Shared ground
Job 14:10–12 presents death as a one-way collapse from Job’s point of view. A human being dies, is “laid low,” and is no longer present in a way Job can point to (“where is he?”). The imagery of waters that fail and riverbeds that dry up reinforces the felt finality: what was there is gone, and it does not simply come back.
The passage also speaks of death as “sleep” and says the non-rising continues “until the heavens are no more” (no more). That sets the horizon far beyond normal human time.
Where interpretation differs
Some readers take Job’s words as a straightforward claim about what happens to all people: once dead, they do not rise again—full stop.
Others read it as a limited claim: Job is describing what is observable “under the sun,” not delivering a final statement about God’s ultimate power or about any future resurrection. On this reading, “until the heavens are no more” leaves logical space for an awakening at the end of the world, even if Job’s main point is that nothing changes within the present order.

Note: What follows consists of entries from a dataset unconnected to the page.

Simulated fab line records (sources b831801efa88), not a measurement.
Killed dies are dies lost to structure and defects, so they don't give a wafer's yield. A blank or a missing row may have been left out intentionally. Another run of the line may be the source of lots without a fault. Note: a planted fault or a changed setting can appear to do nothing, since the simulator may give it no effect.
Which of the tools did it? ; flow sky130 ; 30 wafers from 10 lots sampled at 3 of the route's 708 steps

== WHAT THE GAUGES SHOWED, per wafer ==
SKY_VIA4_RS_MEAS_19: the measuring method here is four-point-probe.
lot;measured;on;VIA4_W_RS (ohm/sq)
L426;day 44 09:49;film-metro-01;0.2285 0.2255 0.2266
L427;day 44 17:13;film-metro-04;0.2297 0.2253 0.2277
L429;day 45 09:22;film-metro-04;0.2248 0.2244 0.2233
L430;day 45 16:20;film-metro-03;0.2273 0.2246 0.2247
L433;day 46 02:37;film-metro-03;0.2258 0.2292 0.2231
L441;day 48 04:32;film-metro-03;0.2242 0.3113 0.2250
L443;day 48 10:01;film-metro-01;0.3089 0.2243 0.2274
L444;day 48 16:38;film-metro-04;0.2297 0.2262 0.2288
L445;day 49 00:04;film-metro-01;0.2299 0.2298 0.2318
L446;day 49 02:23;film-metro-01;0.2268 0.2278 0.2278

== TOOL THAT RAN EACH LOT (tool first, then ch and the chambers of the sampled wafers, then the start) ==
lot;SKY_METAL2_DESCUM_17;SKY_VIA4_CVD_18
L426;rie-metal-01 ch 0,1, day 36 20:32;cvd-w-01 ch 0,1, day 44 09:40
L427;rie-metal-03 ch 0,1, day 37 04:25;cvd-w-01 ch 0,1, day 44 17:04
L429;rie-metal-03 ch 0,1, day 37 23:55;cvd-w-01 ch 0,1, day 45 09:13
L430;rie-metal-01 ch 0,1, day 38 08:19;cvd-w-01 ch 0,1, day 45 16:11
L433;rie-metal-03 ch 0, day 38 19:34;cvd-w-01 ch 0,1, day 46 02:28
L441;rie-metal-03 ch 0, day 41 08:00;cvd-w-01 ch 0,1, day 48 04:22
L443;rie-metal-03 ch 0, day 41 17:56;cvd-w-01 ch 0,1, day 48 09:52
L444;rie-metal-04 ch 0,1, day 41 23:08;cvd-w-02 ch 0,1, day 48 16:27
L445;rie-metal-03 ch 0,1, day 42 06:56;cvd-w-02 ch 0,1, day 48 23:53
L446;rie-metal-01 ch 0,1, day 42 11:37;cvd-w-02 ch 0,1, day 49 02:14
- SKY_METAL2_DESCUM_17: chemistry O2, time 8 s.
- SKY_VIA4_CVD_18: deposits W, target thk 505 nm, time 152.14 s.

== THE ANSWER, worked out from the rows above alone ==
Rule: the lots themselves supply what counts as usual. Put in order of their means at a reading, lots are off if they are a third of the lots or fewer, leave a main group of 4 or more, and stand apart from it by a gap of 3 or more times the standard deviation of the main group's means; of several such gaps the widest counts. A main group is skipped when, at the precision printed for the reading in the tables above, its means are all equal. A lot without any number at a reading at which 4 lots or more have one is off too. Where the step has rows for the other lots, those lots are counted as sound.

Why the disagreement exists
The key tensions are already inside the text. Job asks “where is he?” without answering it, which can sound like “gone entirely” or “gone from our reach.” The water images can be read as absolute disappearance or as a vivid way to say “irretrievable to us.” And the “until” phrase can be heard either as a poetic way of saying “never,” or as a real time-marker that implies a different time beyond the current heavens.
What this passage clearly contributes
Explicitly, the text claims death brings a person down and out of ordinary human sight, and that people do not get up again within the timescale Job is considering. By inference, the passage frames human mortality as a major part of Job’s complaint: unlike a tree that may sprout again (14:7–9), human life seems to end without restart, and that fuels Job’s unresolved questions about what becomes of a person after death.